Chuck Liddell: By The Numbers

By Brian Knapp Jan 7, 2018

Chuck Liddell was the right man at the right time for the Ultimate Fighting Championship and became one of the central figures in moving mixed martial arts towards mainstream acceptance.

A fierce competitor who made the spectacular commonplace in victory and defeat, Liddell was the class of the light heavyweight division for the better part of a decade. He left a number of celebrated victims in his wake during a historic run that included two seven-fight winning streaks in the UFC. “The Iceman” made his Octagon debut at UFC 17 on May 15, 1998, went on to become a pay-per-view magnet and reached the height of his power in December 2006, when he fought former training partner Tito Ortiz for a second time in the UFC 66 main event to the tune of more than one million PPV buys. Liddell did not age well inside the cage, but the fact that he lost five of his last six fights -- four of them by knockout -- did nothing to diminish the star he had built. He was enshrined in the UFC Hall of Fame on July 11, 2009, more than a year before he retired.

Here some of the numbers that have come to define Liddell, still a fan favorite:

1: Submission loss on his resume. Jeremy Horn was the culprit, as he finished “The Iceman” with an inverted arm-triangle choke in Liddell’s third professional bout at UFC 19 in March 1999.

5: UFC champions Liddell defeated during his 12-plus-year career. He beat Ortiz (twice), Randy Couture (twice), Vitor Belfort, Murilo Bustamante and Kevin Randleman.

7: Post-fight performance bonuses earned in the UFC. Liddell was honored twice for “Fight of the Night” and five times for “Knockout of the Night.”
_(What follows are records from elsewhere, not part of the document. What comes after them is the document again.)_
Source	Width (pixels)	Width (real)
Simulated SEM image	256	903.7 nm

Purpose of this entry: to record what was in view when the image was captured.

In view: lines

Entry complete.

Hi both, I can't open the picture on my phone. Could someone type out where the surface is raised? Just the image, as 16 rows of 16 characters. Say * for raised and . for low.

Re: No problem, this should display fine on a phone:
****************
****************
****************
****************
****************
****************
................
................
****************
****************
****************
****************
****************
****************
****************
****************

8: First-round finishes to his credit. Liddell authored the quickest finish of his career at UFC 31 on May 4, 2001, when he knocked out Randleman in 78 seconds at the Trump Taj Mahal in Atlantic City, New Jersey.

11: Men other than Liddell who have captured the Ultimate Fighting Championship light heavyweight title. They are Ortiz, Jackson, Belfort, Couture, Frank Shamrock, Forrest Griffin, Rashad Evans, Lyoto Machida, Mauricio Rua, Jon Jones and Daniel Cormier. Liddell’s reign lasted 770 days.

13: Wins by knockout or technical knockout. They account for 62 percent of Liddell’s career total.

14: Knockdowns landed in UFC competition. According to FightMetric, that figure puts Liddell third on the promotion’s all-time list, tying him with Donald Cerrone. Only Anderson Silva (18) and Jeremy Stephens (16) have more.

48: Years of age. Charles David Liddell was born on Dec. 17, 1969 in Santa Barbara, California.

80.4: Percent of takedowns Liddell successfully defended. That ranks seventh in UFC history in the category behind Jon Jones (95.0), Ryan Jimmo (87.5), Alexander Gustafsson (85.4), Gian Villante (85.0), Machida (81.8) and Ryan Bader (80.6).

237: Victories between the seven fighters who defeated Liddell. They were Horn (91), Couture (19), Jackson (37), Evans (19), Rua (25), Keith Jardine (17) and Rich Franklin (29). Only Jackson managed to beat Liddell twice.